Be a Better Doer Than A Marketer

by BILL WADDELL

Business experts often advocate bad ideas ... some times appallingly bad ideas.  When I read a marketing 'expert' by the name of Debbie Mayo-Smith waxing dreamily about the advice she received from another marketing expert to 'Be a better marketer of what you do than a doer of what you do" I realized I was reading a new low.  It is hard to imagine worse advice.

The reason lean is universally the best and only business strategy that can succeed is that it drives every aspect of the business to focus on creating more and more value for customers, and cut out everything possible that does not add customer value.  There is no other way to go about running a business that can possibly be better.  And the simple fact is that marketing is usually non-value adding waste.  It typically does not make the product one iota better than the product would be without any marketing at all.

Ralph Waldo Emerson wrote, "If a man has good corn or wood, or boards, or pigs, to sell, or can make better chairs or knives, crucibles or church organs, than anybody else, you will find a broad hard-beaten road to his house, though it be in the woods."  He was absolutely correct.  Good products sell themselves.

Ms Mayo-Smith's advice - to be better at telling people how good your chairs, knives, crucibles or church organs are than you are at making them - is so absurd as to defy all common sense; yet many companies seem to see wisdom in those words.

How else are we to explain companies that treat advertising and brand management as an 'investment' that should increase year to year in order to build the business, while manufacturing expenses are costs that should be relentlessly decreased?

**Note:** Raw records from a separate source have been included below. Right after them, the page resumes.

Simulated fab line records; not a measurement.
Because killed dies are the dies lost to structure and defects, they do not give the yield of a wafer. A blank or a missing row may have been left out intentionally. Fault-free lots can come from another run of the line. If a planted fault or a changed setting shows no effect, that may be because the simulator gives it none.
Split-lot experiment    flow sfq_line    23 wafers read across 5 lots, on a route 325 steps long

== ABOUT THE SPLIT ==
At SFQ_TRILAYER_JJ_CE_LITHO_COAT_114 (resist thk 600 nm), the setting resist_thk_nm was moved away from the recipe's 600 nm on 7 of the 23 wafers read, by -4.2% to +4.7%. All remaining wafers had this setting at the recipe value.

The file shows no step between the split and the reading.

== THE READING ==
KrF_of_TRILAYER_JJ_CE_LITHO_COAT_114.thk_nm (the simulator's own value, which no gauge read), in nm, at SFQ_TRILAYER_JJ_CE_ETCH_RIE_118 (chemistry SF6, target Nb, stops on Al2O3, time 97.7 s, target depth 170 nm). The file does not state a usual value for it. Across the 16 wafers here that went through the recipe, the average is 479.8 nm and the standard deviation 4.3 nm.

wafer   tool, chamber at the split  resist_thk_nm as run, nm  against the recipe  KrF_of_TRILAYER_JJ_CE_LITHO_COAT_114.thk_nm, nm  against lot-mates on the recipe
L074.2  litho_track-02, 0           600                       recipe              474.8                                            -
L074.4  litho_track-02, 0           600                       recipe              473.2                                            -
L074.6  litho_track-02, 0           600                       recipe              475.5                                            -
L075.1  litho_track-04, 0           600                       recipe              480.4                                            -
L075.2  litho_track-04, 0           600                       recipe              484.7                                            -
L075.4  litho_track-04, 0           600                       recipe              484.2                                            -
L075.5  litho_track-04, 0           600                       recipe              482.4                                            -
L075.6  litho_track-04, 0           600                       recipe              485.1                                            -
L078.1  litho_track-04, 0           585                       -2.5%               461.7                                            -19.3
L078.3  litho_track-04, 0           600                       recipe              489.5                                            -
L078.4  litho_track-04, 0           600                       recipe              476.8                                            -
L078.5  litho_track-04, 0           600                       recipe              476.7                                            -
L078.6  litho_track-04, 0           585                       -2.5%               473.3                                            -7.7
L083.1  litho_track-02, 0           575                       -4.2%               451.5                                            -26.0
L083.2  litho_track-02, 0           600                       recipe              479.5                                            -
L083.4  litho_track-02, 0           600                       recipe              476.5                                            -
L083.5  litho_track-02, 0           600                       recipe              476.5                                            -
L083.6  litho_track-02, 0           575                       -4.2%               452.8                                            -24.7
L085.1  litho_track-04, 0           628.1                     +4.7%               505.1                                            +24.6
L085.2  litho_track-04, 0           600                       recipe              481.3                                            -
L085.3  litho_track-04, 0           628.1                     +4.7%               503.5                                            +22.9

How else are we to explain marketing departments that operate off on their own, largely disconnected from the factory floor and the engineering spaces, creating web sites, literature, advertisements and the like intended to create the illusion that your products will make them richer, sexier or more popular, rather than creating information that will help customers make truly more informed decisions?

How else are we to explain senior managers who spend more time in marketing meetings than on plant floors?  And how else are we to explain the almost complete lack of involvement from the marketing function in lean transformations, as if it had nothing at all to do with their role?

Within the sales and marketing universe there is widespread opposition to aligning the sales people and marketing people on the same teams, let alone aligning them with the value creation functions.  They tend to be functionally a group apart - and far too often a group above - the rest of the business.

There is certainly a role for marketing in a lean organization, but normally a much smaller one.  The prism through which marketing should be evaluated is exactly the same one used by lean companies everywhere else in the business:  Is this creating value for our customers?  Is this use of resources helping customers to understand the product, use it better, and make the best choice among the various versions and types available?  If so, then the expense may be well worth making.

Or is this expense merely attempting to persuade customers to buy our stuff, even though it may not be the best choice for the customer?  If this is the case, and it is perceived to be a necessary element of the business strategy, the company is in big trouble.  If educating the customers as to the choices that serve them best will not result in a "broad, hard-beaten road" to the business, no amount of brand management and advertising can save it.